The negative effects of Brexit are already being felt and emphasise the need for faster-paced government negotiations, Society of Motor Manufacturers president Tony Walker has said.
During his speech at the 101st annual SMMT dinner, Walker said Britain’s car industry requires hard answers and certainty from the government, in order to prevent trends of falling consumer confidence and slowing car sales from reaching a critical point.
“We [the industry] will never stop striving to be competitive,” he said, “but we ask government to help provide the conditions in which we can compete. Like every industry, we need certainty now.”

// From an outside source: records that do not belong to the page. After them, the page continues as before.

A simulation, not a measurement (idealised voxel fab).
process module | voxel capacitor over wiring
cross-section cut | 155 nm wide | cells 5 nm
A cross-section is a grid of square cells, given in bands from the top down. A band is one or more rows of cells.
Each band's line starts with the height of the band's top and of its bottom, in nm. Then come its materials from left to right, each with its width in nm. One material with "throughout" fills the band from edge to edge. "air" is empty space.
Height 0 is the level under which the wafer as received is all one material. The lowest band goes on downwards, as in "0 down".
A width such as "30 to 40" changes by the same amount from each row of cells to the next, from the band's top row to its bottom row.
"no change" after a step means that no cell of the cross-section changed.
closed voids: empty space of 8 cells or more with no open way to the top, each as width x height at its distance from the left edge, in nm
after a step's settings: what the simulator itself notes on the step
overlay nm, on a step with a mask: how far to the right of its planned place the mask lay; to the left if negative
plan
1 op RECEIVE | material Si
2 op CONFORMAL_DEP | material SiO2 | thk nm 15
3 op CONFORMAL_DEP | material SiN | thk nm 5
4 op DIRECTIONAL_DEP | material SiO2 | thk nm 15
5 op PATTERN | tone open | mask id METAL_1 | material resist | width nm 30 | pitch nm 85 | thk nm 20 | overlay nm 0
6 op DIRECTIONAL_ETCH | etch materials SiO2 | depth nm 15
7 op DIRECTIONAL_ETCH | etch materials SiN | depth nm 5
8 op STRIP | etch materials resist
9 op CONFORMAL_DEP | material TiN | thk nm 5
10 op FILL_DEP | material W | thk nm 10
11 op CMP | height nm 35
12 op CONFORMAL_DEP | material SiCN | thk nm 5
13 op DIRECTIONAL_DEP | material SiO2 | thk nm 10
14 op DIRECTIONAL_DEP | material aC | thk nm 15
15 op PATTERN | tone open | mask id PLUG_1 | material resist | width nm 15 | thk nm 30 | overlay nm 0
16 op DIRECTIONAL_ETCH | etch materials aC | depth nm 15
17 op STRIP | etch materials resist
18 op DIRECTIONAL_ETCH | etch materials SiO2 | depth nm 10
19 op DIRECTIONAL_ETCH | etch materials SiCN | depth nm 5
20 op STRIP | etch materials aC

Brexit has been directly linked to falling domestic demand for new cars, which decreased by 2.9% in October alone and has seen predictions for the nation’s car production output fall by 700,000 units for 2017 to 1.73 million. Exports of British-built cars, by comparison, grew by 5% last month, ensuring that the nation’s overall output actually grew by 3.5% across the four months.
Walker revealed that 1100 lorries supply parts from Europe to the car industry per day, with the majority arriving without any customs checks. HM Revenue and Customs figures show that these contribute £35 million worth of components to car plants a day, with almost 80% of the cars they help to make being exported – most to Europe.
These close ties with Europe for supply and export, Walker explained, emphasise the importance of securing a tariff-free deal with the continent. If no deal is made, Britain’s departure from the European Union on 29 March 2019 could leave the industry faced with at least £4.5 billion of World Trade Organisation tariffs per year.
“We have delivered an export-led renaissance,” said Walker. “But we are not complacent. A hard Brexit would undermine all that we have collectively achieved. It is a real threat – a hurdle we cannot ignore.”
Alongside his calls for quicker negotiations, Walker also asked the government to understand the importance for continued development of combustion engines in order to up the rate of progress in green technology. In response to the UK’s recent announcement of a ban on pure petrol and diesel cars from 2040, he said “the internal combustion engine is not dead – it is the path to a cleaner and greener future.
“Banning diesel and petrol cars might be a sound bite that works but it’s not a policy that works. If you ban them you disrupt the new car market and you hamper investment in the electric, emission-free vehicles of tomorrow. You set the future back.”